The use of digital technologies has opened up access to the primary sources that are fundamental to humanities scholars. Whether this is through straightforward digital photography, audio capture of oral histories, or more advanced techniques that give access to three-dimensional objects and landscapes, the ability to understand sources in detail without needing access to original artefacts has enabled new research and democratised fields of study.
As these technologies develop, new methods have been developed of enhancing and displaying features of artefacts that have been otherwise hidden. Techniques such as RTI allow the enhancement of surface structure, making worn and difficult inscriptions more readable. 3D scanning and photogrammetry have allowed the analysis of object use, and enable us to print 3D surrogates that can be handled and explored. And methods such as multi-spectral imaging reveal new secrets such as the composition of pigments and inks, and the ability to isolate textual features.
Underlying this is a methodical and scientific approach to imaging that aims to preserve and protect the original sources, that is gathered under the umbrella of Digital Humanities. Many of these methods are new to humanities study, though they have been prevalent in other disciplines for some time. The application of digital methods to the study of human cultures, languages and arts remains an exciting field of development.
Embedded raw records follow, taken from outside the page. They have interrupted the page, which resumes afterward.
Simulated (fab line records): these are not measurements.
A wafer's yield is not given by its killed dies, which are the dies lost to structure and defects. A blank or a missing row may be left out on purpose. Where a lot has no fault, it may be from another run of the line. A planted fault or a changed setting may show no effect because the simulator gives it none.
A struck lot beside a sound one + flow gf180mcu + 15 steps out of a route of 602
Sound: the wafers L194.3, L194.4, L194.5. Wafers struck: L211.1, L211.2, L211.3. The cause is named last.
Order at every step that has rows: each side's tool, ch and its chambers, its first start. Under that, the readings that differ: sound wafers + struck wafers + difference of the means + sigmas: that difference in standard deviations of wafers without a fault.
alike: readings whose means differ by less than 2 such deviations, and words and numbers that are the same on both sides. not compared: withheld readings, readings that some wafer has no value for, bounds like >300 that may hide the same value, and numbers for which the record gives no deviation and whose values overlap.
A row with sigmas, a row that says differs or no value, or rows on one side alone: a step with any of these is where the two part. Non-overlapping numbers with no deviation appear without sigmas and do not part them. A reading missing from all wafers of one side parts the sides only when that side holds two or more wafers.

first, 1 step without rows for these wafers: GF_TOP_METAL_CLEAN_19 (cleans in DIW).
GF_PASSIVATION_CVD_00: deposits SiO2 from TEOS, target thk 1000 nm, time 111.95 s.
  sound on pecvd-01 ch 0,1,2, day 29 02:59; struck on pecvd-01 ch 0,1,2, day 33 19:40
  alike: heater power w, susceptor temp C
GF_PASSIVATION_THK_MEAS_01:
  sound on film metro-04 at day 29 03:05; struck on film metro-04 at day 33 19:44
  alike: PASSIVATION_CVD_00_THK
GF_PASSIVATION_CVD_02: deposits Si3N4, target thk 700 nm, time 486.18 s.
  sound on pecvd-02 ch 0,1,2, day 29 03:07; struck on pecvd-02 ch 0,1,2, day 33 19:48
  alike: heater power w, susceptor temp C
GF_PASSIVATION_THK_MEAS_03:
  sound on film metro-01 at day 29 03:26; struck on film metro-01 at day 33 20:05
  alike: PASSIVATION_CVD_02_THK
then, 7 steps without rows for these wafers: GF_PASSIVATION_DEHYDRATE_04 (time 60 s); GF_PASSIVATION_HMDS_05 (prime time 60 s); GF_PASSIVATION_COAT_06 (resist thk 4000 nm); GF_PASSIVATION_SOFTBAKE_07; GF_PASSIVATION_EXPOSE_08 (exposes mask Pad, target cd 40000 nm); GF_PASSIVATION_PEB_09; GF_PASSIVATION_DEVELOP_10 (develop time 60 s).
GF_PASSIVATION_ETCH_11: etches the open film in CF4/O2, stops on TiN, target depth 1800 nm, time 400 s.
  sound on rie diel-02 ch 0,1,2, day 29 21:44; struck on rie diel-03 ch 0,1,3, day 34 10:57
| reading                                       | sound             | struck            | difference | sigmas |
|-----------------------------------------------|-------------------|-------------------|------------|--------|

The capture of manuscripts and visual material through digital photography has revolutionised access and study in a number fields. Photography can give access to rare and fragile manuscripts, can help to ensure that knowledge is not lost when physical objects are prone to decay or damage, and can reveal new information with modern techniques such as multi-spectral photography, X-rays and microscopy.
The large-scale digitisation of documents presents its own problems, and projects to create digital resources must consider issues of workflow, storage, sustainability, cataloguing and metadata creation and ultimately the sustainability of the digital objects in the long term. Understanding the nature of the physical object being photographed can also be critical in order to obtain the best results with least damage to originals.
A fundamental question in the imaging of artefacts for research arises around the effectiveness of the digital surrogate (copy) to represent the original. The introduction of scientific methodology, which provides some reproducibility in the creation of surrogates, has led to a more effective analysis of what can be measured or understood from a digital surrogate, and what needs to be referred back to the original. Techniques such as colour management and multi-spectral analysis can give some objective certainty that aspects of the surrogate are extremely similar to the original.
Audio recording has been used for historical and cultural purposes since the inception of audio capture technologies such as wax cylinders and gramophones, and it can still be an economic and immediate medium to record research and to disseminate results and interpretations.
A particularly rich area of resources and methods is in Oral History, with a number of guides to best practice available:
Digital objects are often created to assist in the preservation of artifacts, providing non-destructive means of access for fragile objects, or detailed records of their condition or physical properties. But digital objects, whether images, text, or 3D representations, must be carefully considered and cared for. The management of digital assets can be just as involved as that for physical artifacts. Formats, metadata, storage and archiving must all be taken into account.
There are a number of widely used techniques for creating 3-dimensional representations of objects. Each places emphasis on a different aspect of the representation, whether this is the visual effect, the accurate capture of colour or shape, the enhancement of certain features, or the creation of 3D surrogates through use of 3D printing.
Photogrammetry has developed from techniques of stereoscopy and structure from motion to become a general-purpose tool to capture and create objects and landscapes. It takes still images of a scene from viewpoints all around a given subject, and using the embedded metadata and other information in the images, recreates the structure and surface colour of the subject. It can produce highly accurate results if the process of taking images is carefully controlled.
Structured Light Scanning allows a more interactive process of creating a 3D surrogate. The scanner throws a pattern of light across an object, and uses sensors to read the reflected pattern, discerning the surface shape from this in real time. On some models of scanner, cameras capture colour information in addition, to create a wire frame model with an overlay or skin of texture and colour.
Laser Scanning provides a means to capture large structures, such as archaeological sites or buildings. The scanner is placed at appropriate locations around the site, and the structure of the scene is calculated from the time-of-flight of a laser beam cast around the scanner. Placement of the scanner is crucial, and usually multiple captured scenes are merged to create a full view of the site.
Reflectance Transformation Imaging is a method for extracting 3-dimensional surface data from a single viewpoint. By varying the lighting angles in a controlled manner, it creates a matrix of surface 'normals' that indicate the direction of reflected light from the surface.This representation of the surface can be enhanced mathematically to exaggerate the surface relief, and can produce views of marks, inscriptions and indentations on surfaces to assist in reading or for scientific understanding, e.g. butchery marks on bones or tool marks on bindings.